Yom Hashoah & the Need for Remembrance

Seventy years after the Allies liberated the camps, we still read about the Holocaust and the other Nazi crimes in part because we are afraid…: We fear that we will start to think of monstrous actions as just the way of the world.
– David Mikics, “Why We Still Read about the Shoah
Today, on Yom Hashoah, we commit to remembering the Holocaust. This day of remembrance has been amplified this week as we also honor the 70th anniversary of the Liberation of Bergen Belsen.

These commemorations take many forms: candles will be lit, survivors will address large crowds, and names will be read. But, 70 years after the end of the Holocaust, in a world where anti-Semitism remains a persistent (if surprising) threat, we must also take time to consider WHY we remember the Holocaust. What do these Days of Remembrance offer for understanding this history and the legacy of so much destruction?

The USHMM put together a compelling video to document some different reflections on Holocaust memory. In the video, survivors, staff members, historians, and others account for why Holocaust memory is meaningful for them. These thought leaders remind us of why we study the events of theShoah and why the voices of survivors remain powerful markers of a past we must face and account for. As Raye Farr (Film Curator, United States Holocaust Memorial Museum) states in the film:

We remember because it is an unthinkable scar on humanity. We need to understand what human beings are capable of.

The film encourages us to honor the memory of the victims, remember the courage of the liberators, and the strength of the survivors.

But, more, as we contemplate the Days of Remembrance and the act of remembering in the context of our own confounding historical moment, I am compelled by Sara Bloomfield’s remark that commemorating the Holocaust is more than an act of memory:

It’s really a moral challenge to us to do more in our own lives when we confront injustice or hatred or genocide.

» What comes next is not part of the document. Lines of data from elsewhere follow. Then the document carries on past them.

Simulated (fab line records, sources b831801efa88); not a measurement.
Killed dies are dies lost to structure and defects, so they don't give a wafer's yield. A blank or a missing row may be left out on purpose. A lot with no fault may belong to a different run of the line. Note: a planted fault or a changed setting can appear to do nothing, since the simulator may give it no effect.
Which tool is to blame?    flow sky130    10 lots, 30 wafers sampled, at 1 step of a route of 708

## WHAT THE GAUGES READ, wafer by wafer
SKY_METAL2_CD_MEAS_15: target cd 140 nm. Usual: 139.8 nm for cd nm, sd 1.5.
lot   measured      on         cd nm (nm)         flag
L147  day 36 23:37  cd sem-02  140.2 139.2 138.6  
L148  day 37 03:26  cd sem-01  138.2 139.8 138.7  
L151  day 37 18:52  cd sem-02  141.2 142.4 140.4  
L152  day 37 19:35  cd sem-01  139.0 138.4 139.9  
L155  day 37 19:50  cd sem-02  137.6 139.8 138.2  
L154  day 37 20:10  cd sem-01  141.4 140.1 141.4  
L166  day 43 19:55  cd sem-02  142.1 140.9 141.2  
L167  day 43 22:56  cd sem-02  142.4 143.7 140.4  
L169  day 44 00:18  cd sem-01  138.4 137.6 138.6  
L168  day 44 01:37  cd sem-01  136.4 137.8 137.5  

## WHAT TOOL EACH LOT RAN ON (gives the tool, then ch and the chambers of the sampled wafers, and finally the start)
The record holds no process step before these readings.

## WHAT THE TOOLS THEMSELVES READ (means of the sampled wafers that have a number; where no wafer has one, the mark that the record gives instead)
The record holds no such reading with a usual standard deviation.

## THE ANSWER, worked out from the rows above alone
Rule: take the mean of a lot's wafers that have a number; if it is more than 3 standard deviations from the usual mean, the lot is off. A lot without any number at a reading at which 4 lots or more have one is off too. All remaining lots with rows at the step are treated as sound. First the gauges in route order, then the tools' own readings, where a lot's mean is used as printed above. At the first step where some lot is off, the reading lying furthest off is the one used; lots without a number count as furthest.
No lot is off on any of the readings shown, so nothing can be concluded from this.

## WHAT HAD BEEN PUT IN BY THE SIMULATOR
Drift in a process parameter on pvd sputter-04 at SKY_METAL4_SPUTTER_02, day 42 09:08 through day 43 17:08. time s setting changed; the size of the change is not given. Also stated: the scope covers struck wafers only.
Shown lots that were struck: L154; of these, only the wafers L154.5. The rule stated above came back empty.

This idea: that we remember not to dwell in the past, but to confront the present is a motivator for me. And, this year, this sentiment has been powerfully stated by David Mikics in his review of Nikolaus Wachsmann’s new book KL: A History of the Nazi Concentration Camps, “Why We Keep Reading about the Shoah” (published today on Tablet). Mikics argues that we continue to explore, study, and remember the Holocaust not because it is our duty to honor the victims or remember their helplessness (or their strength and resilience), but because we fear that we are each capable of ignoring the violence, injustice, and terror of the world around us. That we are each capable of become not just complacent, but guilty. He writes:

Decades later, we more than ever before recognize ourselves in the dark mirror of that terrible time. There is no other way to explain the flood of books and movies about the Nazi era, which stems not from an appetite for cheap sensational evil, but from the sneaking suspicion that, if we had been placed under such inhuman pressures, such unheard-of temptations, we would have learned something deeply unfortunate about ourselves. We strongly suspect that, had we been put in a concentration camp—let’s say as a kapo, a victim forced to play the role of perpetrator—we would have failed any moral test you could think of.

Today, on this Yom Hashoah, it is Mikics provocation that I will meditate on. Have I allowed the ongoing tragedies of the world to become ordinary? Have I failed the moral test of speaking out and acting out in horror and outrage? And, if I commit myself to remembering the Holocaust by speaking out against contemporary acts of hate and terror, what will that look like?